Short term free food has already been taken care of from various charity organizations, members of Silent City Distro getting crops from where they work and putting them 'out there,' as well as Food Not Bombs and various freegan friends liberating fine food from the dunpsters of supermarkets (ALDI's in Ithaca is the worst, anyone that reads this note should check it out).
But as I was wasting my time thinking about the world, I took the premise that a major goal of civilization is to make food, that entity upon which Humanity survives, free, gauranteeing huge leaps upon the ladder of which our decendants shall call advancement. Food Not Bombs can be too fragile an organization to allow for a constant outlet of free food, as well as it not reaching the entire population.
So it comes down to the farmers to supply the food, as they actually do anyway. I imagined the local farmer(s) being able to supply its nearby city (we'll call that the commune, in the 19th century sense of the word), as is the case in Ithaca. If they were to supply the commune with food for free, then the capitalist or bank that really owns that property (bank extorting mortgage, capitalist as landlord extorting rent) will evict the farmer because they will not be able to pay for the martgage/rent. They will also not be able to maintain their equipment, and so production will falter anyway. [The farmer will not be able to give food away for free in current conditions]
Therefore, it lies in making the land free and the maintainance for equipment available. The only way to make the land free is to initiate a Social Revolution, in which the farmer becomes the true owner of the property, and maintainance becomes available from the local commune. [only revolution will allow the farmer to become true owner of his/her porperty, thus enabling her/him to give his/her produce to the commune free of charge]
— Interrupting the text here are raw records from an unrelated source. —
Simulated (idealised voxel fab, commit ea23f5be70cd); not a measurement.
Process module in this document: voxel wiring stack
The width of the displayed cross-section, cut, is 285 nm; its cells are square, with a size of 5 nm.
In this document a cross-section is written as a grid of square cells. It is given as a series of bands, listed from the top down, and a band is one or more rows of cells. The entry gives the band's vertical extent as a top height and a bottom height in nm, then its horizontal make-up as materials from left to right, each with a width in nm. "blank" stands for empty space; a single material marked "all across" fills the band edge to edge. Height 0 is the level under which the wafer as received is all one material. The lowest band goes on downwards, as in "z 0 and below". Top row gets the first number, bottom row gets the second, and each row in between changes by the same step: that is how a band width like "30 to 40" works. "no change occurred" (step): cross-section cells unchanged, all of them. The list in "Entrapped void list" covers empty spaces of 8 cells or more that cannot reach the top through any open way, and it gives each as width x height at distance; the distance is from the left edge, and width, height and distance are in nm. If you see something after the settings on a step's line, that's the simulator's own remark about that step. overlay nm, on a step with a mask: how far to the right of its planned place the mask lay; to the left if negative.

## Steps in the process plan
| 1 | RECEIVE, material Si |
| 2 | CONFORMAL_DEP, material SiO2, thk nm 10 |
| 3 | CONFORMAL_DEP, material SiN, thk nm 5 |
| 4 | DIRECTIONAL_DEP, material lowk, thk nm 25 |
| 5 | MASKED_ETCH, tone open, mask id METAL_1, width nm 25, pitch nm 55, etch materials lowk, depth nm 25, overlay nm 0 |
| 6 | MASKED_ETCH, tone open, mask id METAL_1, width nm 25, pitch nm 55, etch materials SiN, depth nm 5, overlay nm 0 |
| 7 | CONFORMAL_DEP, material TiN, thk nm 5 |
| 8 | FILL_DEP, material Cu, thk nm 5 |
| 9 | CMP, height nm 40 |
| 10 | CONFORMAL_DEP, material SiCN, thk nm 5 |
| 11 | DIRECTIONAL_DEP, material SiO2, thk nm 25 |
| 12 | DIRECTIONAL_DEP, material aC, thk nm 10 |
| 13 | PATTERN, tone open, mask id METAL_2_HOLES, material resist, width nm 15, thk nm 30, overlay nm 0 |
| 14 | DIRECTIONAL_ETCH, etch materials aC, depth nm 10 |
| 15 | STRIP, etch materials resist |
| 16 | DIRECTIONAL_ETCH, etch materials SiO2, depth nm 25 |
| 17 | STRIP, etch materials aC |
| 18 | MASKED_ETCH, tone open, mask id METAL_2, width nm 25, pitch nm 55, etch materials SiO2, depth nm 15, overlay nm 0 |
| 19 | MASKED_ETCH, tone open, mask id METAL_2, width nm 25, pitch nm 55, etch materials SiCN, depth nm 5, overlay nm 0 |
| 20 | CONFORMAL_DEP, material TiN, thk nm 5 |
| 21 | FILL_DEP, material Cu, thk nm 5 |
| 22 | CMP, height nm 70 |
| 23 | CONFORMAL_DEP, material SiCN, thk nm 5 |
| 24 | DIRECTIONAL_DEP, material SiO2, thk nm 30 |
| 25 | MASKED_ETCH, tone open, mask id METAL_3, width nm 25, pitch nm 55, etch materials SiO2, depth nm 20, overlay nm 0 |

Few mintues passed and I realized I had come to the same conclusion every other Anarchist/Socialist had come to. To dispel at least one myth about positivist Anarchy (post-revolutionary period aspect), money, or some form of currency would still exist, just most things would be made so they will be free.
For James Guillaume's 'On Building the New Social Order':
http://marxists.org/reference/archive/guillaume/works/ideas.html
for Petr Kropotkin's Conquest of bread:
http://dwardmac.pitzer.edu/Anarchist_Archives/kropotkin/conquest/toc.html
both are descriptions of positivist Anarchy. (first one's a quick read)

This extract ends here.